Saturday, May 7, 2016

On the head of a pin

The Republican primaries are effectively over.  Donald Trump has won.  The Democratic ones continue, with Bernie Sanders hammering at the only Establishment figure left, Hillary Clinton.

2008 was the year Americans felt they had come together behind an historic candidate, Barak Obama.  Eight years later, they are angry, frustrated and more divided than ever since the Vietnam War.  So much so that they are betting on two outsiders who promise to bring the “corrupt” system down. 

Now what?  Reality is starting to dawn on Republican Party grandees that Donald Trump is not their candidate, rather that they are his supporting cast.  Who is the boss?  The question is being asked now and will be answered soon.

Republican mediators hope that Donald Trump will change his tone to unite the Party.  This is unlikely for several reasons.  Dumping a winning strategy has risks for Trump.  Besides, one of the most surprising sights of the primaries was to see prominent politicians taking little offense at being called corrupt, liars, weaklings or told to shut up on live tv.   

My view is that Donald Trump calculates that the Republican Party leaders lack courage and vision and that they will ultimately back him up in order to save their sinecures: better being tame courtiers than proud exiles.

A Trump president would likely go over the heads of Congress and the Senate to appeal directly to voters, make extensive use of executive decrees, and go for big targets: big infrastructure programs, NATO shake-up, big budget and spending battles.  He obviously believes that he would win most of these; he would enjoy the negotiating game;  but the US is not the NY real estate market, or even France, Germany or Russia:  Gamesmanship at the US level has far greater potential destabilizing effects.  Unpredictability may be a good negotiating tactic but it is not a strategy for the world leader[1].  Likewise, loading the US with debt – because if the economy rebounds it is easy to pay it off, and if it fails you just restructure – can’t be the best way to sell  hundreds of billions of US treasuries every year.

The Trump candidacy will have had some positive effects, such as exposing the dysfunctionality of the Republican Party, imbalances within NATO contributions and the not so hard nose negotiating abilities of the Obama administration.  But the negatives of a Trump presidency are difficult to fathom and potentially huge.

What about the Democrats?

Hillary Clinton is unloved and polarizing, but is the safe pair of hands among the last three remaining candidates.  Yet she has been pulled further to the left by Bernie Sanders than she wanted or expected (and her miseries are not over yet).  That Senator Elizabeth Warren is talked as a possible running mate makes that very clear.

She also has hanging over her head, as the Sword of Damocles, the inquiry into her use of a private server and the sharing of “classified” emails.  It is possible but unlikely that the Department of Justice pursue a criminal indictment against her; but if this decision were a close call, some disgruntled FBI or DOJ staff could leak embarrassing related documents; then, we would have a new ball game.

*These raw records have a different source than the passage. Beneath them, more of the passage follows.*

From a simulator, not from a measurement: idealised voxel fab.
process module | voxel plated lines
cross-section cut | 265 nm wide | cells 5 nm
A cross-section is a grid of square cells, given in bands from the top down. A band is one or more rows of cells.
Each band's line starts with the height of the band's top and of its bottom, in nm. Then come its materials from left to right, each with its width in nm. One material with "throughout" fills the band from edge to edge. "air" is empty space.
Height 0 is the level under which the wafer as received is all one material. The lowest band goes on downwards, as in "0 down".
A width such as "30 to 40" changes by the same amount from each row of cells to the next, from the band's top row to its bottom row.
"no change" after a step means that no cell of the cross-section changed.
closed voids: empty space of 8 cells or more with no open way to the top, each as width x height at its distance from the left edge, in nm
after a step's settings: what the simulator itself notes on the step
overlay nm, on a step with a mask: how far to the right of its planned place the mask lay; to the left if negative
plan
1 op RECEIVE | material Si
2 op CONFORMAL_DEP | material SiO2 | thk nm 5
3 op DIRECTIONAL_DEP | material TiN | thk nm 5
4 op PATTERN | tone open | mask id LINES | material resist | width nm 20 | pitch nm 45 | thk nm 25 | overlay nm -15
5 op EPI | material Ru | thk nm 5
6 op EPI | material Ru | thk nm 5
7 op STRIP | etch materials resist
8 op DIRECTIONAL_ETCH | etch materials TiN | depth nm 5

To succeed in the general elections, she would need to retain the support of Sanders’ voters while attracting independents and non-Trump Republicans: no small task.   

If she succeeds, and unlike the other two candidates, she is more likely to seek consensus because she won’t have a solid base of believers.  She would need a good communicator to help get her message through that, as Talleyrand once said, governing is the art of the possible. Would this be her Vice President, her Secretary of the Treasury or her Secretary of Labor?  I don’t know.  Would she succeed?  Way too soon to tell.  Besides, if she didn’t heed Sanders’ entreaties, over time his supporters could set up the Democratic equivalent of the Tea Party.

In summary, and as of today, this presidential election looks like the most frustrating in years.  The two most likely candidates are viewed more negatively than positively.  The two with the greatest fan bases are party outsiders who promise the moon and howl that the political parties whose banner their carry are rigging the primaries against them and their voters.  The cooler headed one enjoys stronger support from party officials than from party members.

Fasten your seat belt but don’t get off the plane!  

Because if you think this political season can't hold any more surprises, THINK AGAIN.




[1]   But it has been for North Korea.